The right organization
The only things that evolve by themselves in an organization are disorder, friction, mal performance.
The pioneers of management a century ago were right: organizational structure is needed. The modern enterprise needs organization. But the pioneers were wrong in their assumption that there is – or should be – one right organization. Instead of searching for the right organization, management needs to learn to look for, to develop, to test, the organization that fits the task.
There are some “principles” of organization. One is that organization has to be transparent. People have to know and have to understand the organization structure they are supposed to work in. Someone in the organization must have the authority to make the final decision in a given area. It also is a sound principle that authority be commensurate with responsibility. It is a sound principal that any one person in an organization should have only one “master.” These principles are not too different from the ones that inform an architect’s work. They do not tell him what kind of building to build. They tell him what the restraints are. And this is pretty much what the various principles of organization structure do.
Limits of quantification
Quantification for most of the phenomena in a social ecology is misleading or at best useless.

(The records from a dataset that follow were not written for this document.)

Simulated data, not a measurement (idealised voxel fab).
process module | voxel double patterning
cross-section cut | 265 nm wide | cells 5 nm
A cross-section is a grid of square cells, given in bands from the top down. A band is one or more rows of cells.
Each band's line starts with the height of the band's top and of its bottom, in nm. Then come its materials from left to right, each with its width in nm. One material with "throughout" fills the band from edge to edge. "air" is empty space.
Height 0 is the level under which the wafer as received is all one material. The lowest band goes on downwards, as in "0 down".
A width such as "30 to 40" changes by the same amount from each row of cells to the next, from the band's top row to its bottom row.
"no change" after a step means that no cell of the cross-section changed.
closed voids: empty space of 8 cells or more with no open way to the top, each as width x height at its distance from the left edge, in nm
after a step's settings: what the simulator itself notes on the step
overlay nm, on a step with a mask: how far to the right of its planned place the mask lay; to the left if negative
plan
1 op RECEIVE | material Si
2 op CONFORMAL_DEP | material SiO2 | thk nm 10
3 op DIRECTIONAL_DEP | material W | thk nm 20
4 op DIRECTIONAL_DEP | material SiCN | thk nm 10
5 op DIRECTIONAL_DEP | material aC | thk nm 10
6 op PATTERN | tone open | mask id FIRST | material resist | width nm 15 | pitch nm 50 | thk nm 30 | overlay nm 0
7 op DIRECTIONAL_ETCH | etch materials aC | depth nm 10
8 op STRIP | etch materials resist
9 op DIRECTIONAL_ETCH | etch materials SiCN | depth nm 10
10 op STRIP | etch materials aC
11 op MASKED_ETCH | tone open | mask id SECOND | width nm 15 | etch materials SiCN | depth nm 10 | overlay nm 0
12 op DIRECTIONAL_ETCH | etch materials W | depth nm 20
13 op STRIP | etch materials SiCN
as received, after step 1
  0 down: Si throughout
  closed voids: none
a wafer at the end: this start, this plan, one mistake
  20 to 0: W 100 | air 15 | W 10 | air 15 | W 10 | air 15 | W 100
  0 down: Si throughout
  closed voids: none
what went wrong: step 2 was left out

The most important reason why I am not a quantifier is that in social affairs, events that matter cannot be quantified. For example, Henry Ford’s ignorance in 1900 or 1903 of the prevailing economic wisdom that the way to maximize profit was to be a monopolist – that is, to keep production low and prices high – led him to assume that the way to make money was to keep prices low and production high. This, the invention of “mass production,” totally changed industrial economics. It would have been impossible; however, to quantify the impact even as late as 1918 or 1920, years after Ford’s success had made him the richest industrialist in the Unites States, and probably in the world. He had revolutionized industrial production, the automobile industry, and the economy in general, and had, above all, completely changed our perception of industry.
The unique event that changes the universe is an event “at the margin.” By the time it becomes statistically significant, it is no longer “further”; it is , indeed, no longer even ” present.” It is already “past.”
How to use objectives
Objectives are not fate; they are not direction.
If objective are only good intentions, they are worthless. They must degenerate into work. And work is always specific, always has – or should have – clear, unambiguous, measurable results, a deadline, and a specific assignment of accountability. But objectives that become a straitjacket do harm. Objectives are always based on expectations. And expectations are, at best, informed guesses. The world does not stand still.
The proper way to use objectives is the way an airline uses schedules and flight plans. The schedule provides for the 9AM flight from Los Angeles to get to Boston by 5PM. But if there is a blizzard in Boston that day, the plane will land in Pittsburgh instead and wait out the storm. The flight plan provides for flying at thirty thousand feet and for flying over Denver and Chicago. But if the pilot encounters turbulence or strong headwinds, he will ask flight control for permission to go up another five thousand feet and to take the Minneapolis-Montreal route. Yet no flight is ever operated without a schedule and flight plan. Objectives are not fate; they are direction. They are not commands; they are commitments. They do not determine the future; they are a means to mobilize the resources and energies of the business for the making of the future.
The management letter
Managing managers requires special efforts not only to establish common direction, but to eliminate misdirection.
Setting objectives is so important that some of the most effective managers I know have each of their subordinates write a “manager’s letter” twice a year. In this letter to his superior, each manager first defines the objectives of his superior’s job and of his own job as he sees them. He then sets down the performance standards that he believes are being applied to him. Next, he lists the things he must do to attain these goals – and the things within his own unit he considers the major obstacles. He lists the things his superior and the company do that help him and things that hamper him. Finally, he outlines what he proposes to do during the next year to reach his goals. If his superior accepts this statement, the “manager’s letter” becomes the charter under which the manager operates.
Mutual understanding can never be attained by “communications down,” can never be created by talking. It can result only from “communications up.’ It requires both the superior’s willingness to listen and a tool especially designed to make lower managers heard.